Has “ cause been shown,” sufficient to warrant us in the removal of this assignee ? Were this the case of an assignment containing preferences of fictitious and overstated debts made by the assignor, without participation in such fraud by the assignee, and for the purpose of protecting the trust from the action of those against whom the fraud was pointed, and upon ascertaining the fraud, had the assignee honestly and fairly settled the claims of the defrauded parties out of the assigned fund, as the best that could be done under the circumstances, we should have great difficulty in going to the extent of removing him for such conduct, even though he had not secured the consent of all interested in the matter under the assignment. Without such consent, it certainly would be more safe and proper for him to ask, in such a case, the advice of the court, to which, as a trustee, he is amenable, if not to have the matter adjudicated by an adversary suit; or at least, by a reference of the claim, made against the assignment. But courts of equity do not remove trustees for honest and fair conduct in the dili *409 gent performance of the supposed duties of their trusts, even though they may have misjudged or been mistaken. For such mistake or misjudgment, a court of equity will not, under circumstances, even hold the trustee accountable, as this court had occasion to consider in Hodges v. The New England Screw Co. 1 R. I. Rep. 312, 345, 346, 350, and much less will remove him from his trust, as one who has disentitled himself to the confidence of the court.
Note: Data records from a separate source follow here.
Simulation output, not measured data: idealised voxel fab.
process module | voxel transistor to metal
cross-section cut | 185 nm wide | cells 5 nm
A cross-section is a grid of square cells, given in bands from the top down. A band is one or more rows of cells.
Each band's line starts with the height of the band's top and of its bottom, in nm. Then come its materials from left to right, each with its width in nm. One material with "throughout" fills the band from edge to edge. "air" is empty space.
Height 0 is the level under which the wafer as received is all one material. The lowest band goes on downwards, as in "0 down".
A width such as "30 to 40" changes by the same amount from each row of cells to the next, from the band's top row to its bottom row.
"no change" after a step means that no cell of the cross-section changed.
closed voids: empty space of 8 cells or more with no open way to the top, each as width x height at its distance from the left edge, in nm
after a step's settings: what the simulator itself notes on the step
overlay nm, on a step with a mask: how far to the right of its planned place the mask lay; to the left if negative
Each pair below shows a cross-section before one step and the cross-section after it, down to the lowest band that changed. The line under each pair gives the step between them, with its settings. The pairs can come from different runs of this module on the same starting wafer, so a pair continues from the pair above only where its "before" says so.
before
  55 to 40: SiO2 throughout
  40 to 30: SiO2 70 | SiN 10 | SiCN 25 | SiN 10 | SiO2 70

The grave charge against this trustee is, that he advised the very fraud which this instrument was designed to carry out, and the perpetration of which he, as trustee, was to superintend, in his character of protector and executor of the fraudulent trust. The statute does not specify for what cause a trustee may be removed by this summary proceeding, but by the general words, “ for cause shown,” leaves that to the judicial and instructed discretion of the court. Now, without going into authorities for the purpose of ascertaining for what cause a court of equity will, and in what cases a court of equity will not, remove a trustee, we have no hesitation in saying, that if this charge be proved, a stronger reason for removal could not be shown. It would be strange, indeed, if, notwithstanding the protest of honest creditors interested in the faithful administration of the trust property, the court should insist upon hazarding their interests by keeping them in the charge of one who, by actual fraud, has gotten that charge into his hands.